Harry F. Sinclair House

2 East 79th Street & Fifth Avenue, Manhattan, New York

Completed in 1898, for Isaac Dudley Fletcher (1844-1917) and his wife Mary Elizabeth Pickering (1847-1914). It was designed by C.P.H. Gilbert (1861-1952) who took his influence from the Hôtel de Cluny in Paris. The Fletchers built their home within what was known as the "Cook Block," purchased from Henry H. Cook (1822-1905). The house was most famously the home of oil magnate Harry Ford Sinclair (1876-1956). Since 1955, it has served as the Ukrainian Institute of America, promoting Ukrainian culture, art, music & history. The house has featured in film and on TV on several occasions, notably in Cruel Intentions and Gossip Girl....

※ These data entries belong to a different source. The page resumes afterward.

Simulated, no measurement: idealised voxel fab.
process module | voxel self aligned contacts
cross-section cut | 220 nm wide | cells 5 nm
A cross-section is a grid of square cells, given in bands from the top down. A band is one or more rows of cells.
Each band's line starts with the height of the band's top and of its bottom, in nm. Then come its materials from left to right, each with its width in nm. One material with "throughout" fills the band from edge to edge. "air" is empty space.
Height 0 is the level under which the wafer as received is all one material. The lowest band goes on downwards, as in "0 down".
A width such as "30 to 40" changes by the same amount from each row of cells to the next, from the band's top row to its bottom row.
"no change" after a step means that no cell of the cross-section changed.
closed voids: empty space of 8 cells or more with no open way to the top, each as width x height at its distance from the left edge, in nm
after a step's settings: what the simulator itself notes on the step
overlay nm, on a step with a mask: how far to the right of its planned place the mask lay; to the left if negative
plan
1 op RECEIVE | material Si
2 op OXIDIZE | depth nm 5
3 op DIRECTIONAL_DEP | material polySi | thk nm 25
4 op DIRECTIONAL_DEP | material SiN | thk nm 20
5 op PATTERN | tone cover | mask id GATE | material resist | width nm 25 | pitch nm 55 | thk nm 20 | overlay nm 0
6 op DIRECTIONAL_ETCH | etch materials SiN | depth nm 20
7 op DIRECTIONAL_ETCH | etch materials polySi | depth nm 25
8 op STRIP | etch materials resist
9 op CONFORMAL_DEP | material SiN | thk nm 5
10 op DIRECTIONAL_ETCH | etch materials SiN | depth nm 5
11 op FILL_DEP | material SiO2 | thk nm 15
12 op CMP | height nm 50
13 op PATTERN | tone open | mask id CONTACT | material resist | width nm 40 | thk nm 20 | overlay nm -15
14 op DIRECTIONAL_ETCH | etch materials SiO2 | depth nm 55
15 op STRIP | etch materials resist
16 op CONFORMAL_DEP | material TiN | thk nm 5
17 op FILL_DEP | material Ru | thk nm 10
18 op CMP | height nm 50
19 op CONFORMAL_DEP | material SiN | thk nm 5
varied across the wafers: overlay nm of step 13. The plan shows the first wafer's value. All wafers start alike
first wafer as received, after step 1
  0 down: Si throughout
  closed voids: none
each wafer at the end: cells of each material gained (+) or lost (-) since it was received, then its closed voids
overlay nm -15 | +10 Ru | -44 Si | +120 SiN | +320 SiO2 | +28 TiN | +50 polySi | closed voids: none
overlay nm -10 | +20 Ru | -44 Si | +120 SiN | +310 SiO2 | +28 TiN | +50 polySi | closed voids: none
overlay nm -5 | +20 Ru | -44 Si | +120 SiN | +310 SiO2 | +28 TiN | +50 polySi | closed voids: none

This house is best associated with...

Isaac Dudley Fletcher

Isaac D. Fletcher, President of Barrett Manufacturing Company, New York

1844-1917

Harry Ford Sinclair

Harry F. Sinclair, Founder & President of the Sinclair Oil & Gas Company

1876-1956

Anne White Stuyvesant

Anne White Stuyvesant, died unmarried

1871-1938

Augustus Van Horne Stuyvesant

Augustus Stuyvesant, of New York; Governor Stuyvesant's last male descendant

1870-1953

On Fletcher's death, he left the house and his valuable art collection to the Metropolitan Museum. In order to establish the Fletcher Fund (for the purpose of acquiring further artwork), the Museum sold the house to self-made oil magnate, Harry Ford Sinclair (1876-1956). After a brief spell in prison for his part in the Teapot Dome Scandal, Sinclair became persona non grata in New York and in 1930 sold up to the unmarried siblings Augustus (1870-1953) and Anne (1871-1938) Van Horne Stuyvesant - the last descendants of Governor Peter Stuyvesant to still bear his name. After his sister died, Augustus lived as a recluse in the mansion.

In 1955, two years after Augustus' death, the mansion was sold the house to William Dzus (1895-1964), a Ukrainian industrialist, for use as the Ukrainian Institute of America - a cultural center that promotes Ukrainian culture, art, music & history.